High visibility. Scientists want their work to be widely viewed, since this helps them to establish reputation and priority. In the case of arXiv, having a single platform where scientists go to look for new work in the field immensely aids visibility and helps physicist to establish priority of discovery. Maximum visibility also will ultimately require a search engine that integrates preprints with peer-reviewed publication, which should be considered in the initial development of the preprint service as well.
Ensuring trustworthy governance. Direct funding of a preprint service will enable funders to play a more direct role in the governance and future directions of preprints, rather than being relegated to a more peripheral role. An international component of governance needs to be considered from the onset for this global resource.
Maintaining quality and standards. A consortium-funded preprint service could help to define quality control for submission and standards for sharing and maintaining data.

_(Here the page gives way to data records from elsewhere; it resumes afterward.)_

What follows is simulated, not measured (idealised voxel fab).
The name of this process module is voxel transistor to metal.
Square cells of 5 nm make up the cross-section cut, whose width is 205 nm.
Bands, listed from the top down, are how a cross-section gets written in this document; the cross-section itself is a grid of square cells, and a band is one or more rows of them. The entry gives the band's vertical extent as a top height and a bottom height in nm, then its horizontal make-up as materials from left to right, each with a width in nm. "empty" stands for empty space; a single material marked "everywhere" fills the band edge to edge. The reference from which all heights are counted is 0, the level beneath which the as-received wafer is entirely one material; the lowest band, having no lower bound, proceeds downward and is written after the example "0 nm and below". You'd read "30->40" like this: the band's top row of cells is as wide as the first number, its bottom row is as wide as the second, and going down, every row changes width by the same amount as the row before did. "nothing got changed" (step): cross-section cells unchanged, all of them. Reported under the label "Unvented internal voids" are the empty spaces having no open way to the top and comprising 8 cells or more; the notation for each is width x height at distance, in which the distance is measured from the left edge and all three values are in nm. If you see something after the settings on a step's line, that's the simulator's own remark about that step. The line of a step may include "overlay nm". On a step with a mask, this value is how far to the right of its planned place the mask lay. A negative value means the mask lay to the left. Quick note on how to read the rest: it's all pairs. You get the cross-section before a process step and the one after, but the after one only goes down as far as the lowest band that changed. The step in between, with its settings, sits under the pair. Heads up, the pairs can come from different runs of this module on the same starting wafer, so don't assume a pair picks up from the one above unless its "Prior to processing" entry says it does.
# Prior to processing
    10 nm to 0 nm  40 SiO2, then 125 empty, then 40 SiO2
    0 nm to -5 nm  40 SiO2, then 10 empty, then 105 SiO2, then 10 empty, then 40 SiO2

Overall cost and ease of funding. Direct support of a preprint service by a consortium of funders will be small, certainly in comparison to investments made by funders indirectly or directly towards journal publication and the open access of journal publications. As an alternative to funding a preprint service, funders could provide financial support directly to the scientist to pay for preprint submissions (e.g. as a specific new line item on a grant). This is similar to the present-day journal system, but in this model, the scientific community and funders have little say in cost and governance. Furthermore for such a scientist-payer model to take effect globally, all funding agencies would need to develop a new policy allowing scientists to include preprint costs in their budgets. Even if achieved, this plan is less democratic, as it favors scientists with larger grants versus scientists who have less funds but would like to benefit from preprint use.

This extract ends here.